The pernicious idea of white privilege
An elite school in New York City has a diversity program that teaches white children, as young as six, about their inherent racism rooted in inordinate “privilege.” They are told this stems from their European heritage and is a corruption of their moral worth. The Diversity Program seeks to rectify the distortions imposed by “whiteness” about what is “good,” “normal,” and “American.”
Privilege is an interesting word, given how it has been used in the past. The forerunner of the German Workers Party, the Thule Society, used it to delegitimize the success and influence of Jews post-World War 1 Germany. It argued that Jewish privilege blocked the poorer German working class.
Being Jewish, or now being white, was and is being offered as a mark of advantage and immunity. If that word is allowed to take hold again, the American conversation about racism and equal opportunity will forever change.
In the 20th-century United States, laws that were attentive to race amended the goal of equality of opportunity. Affirmative action, even acknowledging the debate it fosters, bestows advantage for being a minority – i.e., to be selected by using race not as a neutral factor, but as a positive weight on the balance. It affirms one race but does not openly undermine another.

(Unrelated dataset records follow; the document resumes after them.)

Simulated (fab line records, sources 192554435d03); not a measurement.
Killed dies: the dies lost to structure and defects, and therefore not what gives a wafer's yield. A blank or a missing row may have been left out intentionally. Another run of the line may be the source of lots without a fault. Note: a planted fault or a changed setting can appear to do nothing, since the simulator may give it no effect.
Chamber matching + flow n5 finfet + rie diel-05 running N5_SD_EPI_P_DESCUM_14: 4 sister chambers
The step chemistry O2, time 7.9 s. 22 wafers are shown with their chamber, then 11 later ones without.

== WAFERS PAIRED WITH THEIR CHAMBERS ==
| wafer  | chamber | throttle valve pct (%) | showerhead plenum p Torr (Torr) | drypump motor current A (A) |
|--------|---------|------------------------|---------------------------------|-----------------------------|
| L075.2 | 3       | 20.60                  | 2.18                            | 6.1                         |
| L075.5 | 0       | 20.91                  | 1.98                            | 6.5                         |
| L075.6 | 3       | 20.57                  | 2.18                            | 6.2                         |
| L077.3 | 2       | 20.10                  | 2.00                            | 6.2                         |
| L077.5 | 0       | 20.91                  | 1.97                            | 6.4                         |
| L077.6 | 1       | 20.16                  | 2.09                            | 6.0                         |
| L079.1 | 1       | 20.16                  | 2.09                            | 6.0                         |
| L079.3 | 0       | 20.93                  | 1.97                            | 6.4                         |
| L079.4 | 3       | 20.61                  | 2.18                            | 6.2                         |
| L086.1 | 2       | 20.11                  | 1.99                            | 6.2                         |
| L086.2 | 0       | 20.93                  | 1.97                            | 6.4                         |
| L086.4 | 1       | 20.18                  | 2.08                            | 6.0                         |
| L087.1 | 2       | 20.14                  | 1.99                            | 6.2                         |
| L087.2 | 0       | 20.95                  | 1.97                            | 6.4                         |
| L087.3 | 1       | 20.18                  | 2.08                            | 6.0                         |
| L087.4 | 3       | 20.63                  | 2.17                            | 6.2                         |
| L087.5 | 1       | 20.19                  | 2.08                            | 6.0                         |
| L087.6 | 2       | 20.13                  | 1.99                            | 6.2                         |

It has been reported that children at the Banks School come home distraught at having been told they were “bad people.” This works both ways, for black children will also come to believe that whites are “born bad” and pave the way for negative opinions and acts that will feel justified.
Long before the concentration camps, "privilege" allowed Jewish academics to be fired, Jewish apartments to be confiscated, and Jewish shops to be boycotted, and all replaced by non-Jews. With one social shift in belief, the unjust becomes just, and social conscience goes to sleep.